I’m not sure if I’ve ever mentioned my alma mater, Boston University, in a article I’ve written about technology. But BU is all over Techmeme today: It’s suing Apple over a 1997 patent. The university says that display technologies used by the iPhone 5, iPad and MacBook Air, among other products, violate the patent. It’s seeking damages and an injunction which would ban sales of the products in question.

(Further full disclosure: Multiple family members other than myself also attended the university, and my parents worked there for a combined total of something like sixty years.)

Unlike certain pundits, I cheerfully admit that I don’t know enough about patents to have a well-informed opinion about every news story that involves them. BU’s suit does seem to involve a patent on something specific invented at the university. That sets it apart from the trolls which acquired bizarrely broad software patents they can use to shake down everyone in sight. But whether Professor Theodore Moustakas’s  patent on “highly insulating monocrystalline gallium nitride thin films” is a genuine landmark which deserves to stand up in court, I do not know. So I’m not rooting for either side.

I am willing to make one prediction, though: Whether it wins, loses or settles out of court, BU will take a public-relations hit as it sues Apple and asks the feds to force the company to pull some of the world’s most popular consumer-electronics devices off the market. (The school had already filed suits against Samsung and Amazon, among others, without attracting much attention.)

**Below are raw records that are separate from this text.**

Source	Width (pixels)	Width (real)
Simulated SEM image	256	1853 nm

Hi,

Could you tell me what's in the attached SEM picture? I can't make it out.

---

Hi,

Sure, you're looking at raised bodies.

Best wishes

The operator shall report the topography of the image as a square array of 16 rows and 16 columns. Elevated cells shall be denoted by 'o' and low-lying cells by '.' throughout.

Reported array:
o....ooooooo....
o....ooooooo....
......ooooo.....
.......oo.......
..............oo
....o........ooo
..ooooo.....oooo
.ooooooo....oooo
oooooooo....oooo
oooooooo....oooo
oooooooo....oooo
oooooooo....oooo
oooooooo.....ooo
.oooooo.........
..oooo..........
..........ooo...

However the lawsuit turns out, BU can continue to brag that it helped make not just the iPhone but all phones possible. Alexander Graham Bell was a professor at the university when he invented the telephone in in 1876. You can, um, learn more about that connection in the Mr. Peabody and Sherman cartoon below, which further reveals that Mr. Peabody deserves at least as much credit for the telephone as Bell did.

[hulu id=7idszgvwufrsar3ei-hacg width=460]

Come to think of it, everyone who grew up on Rocky and Bullwinkle knows that the brainy pooch played an essential role in any number of breakthroughs. I wonder why he’s never sued anyone?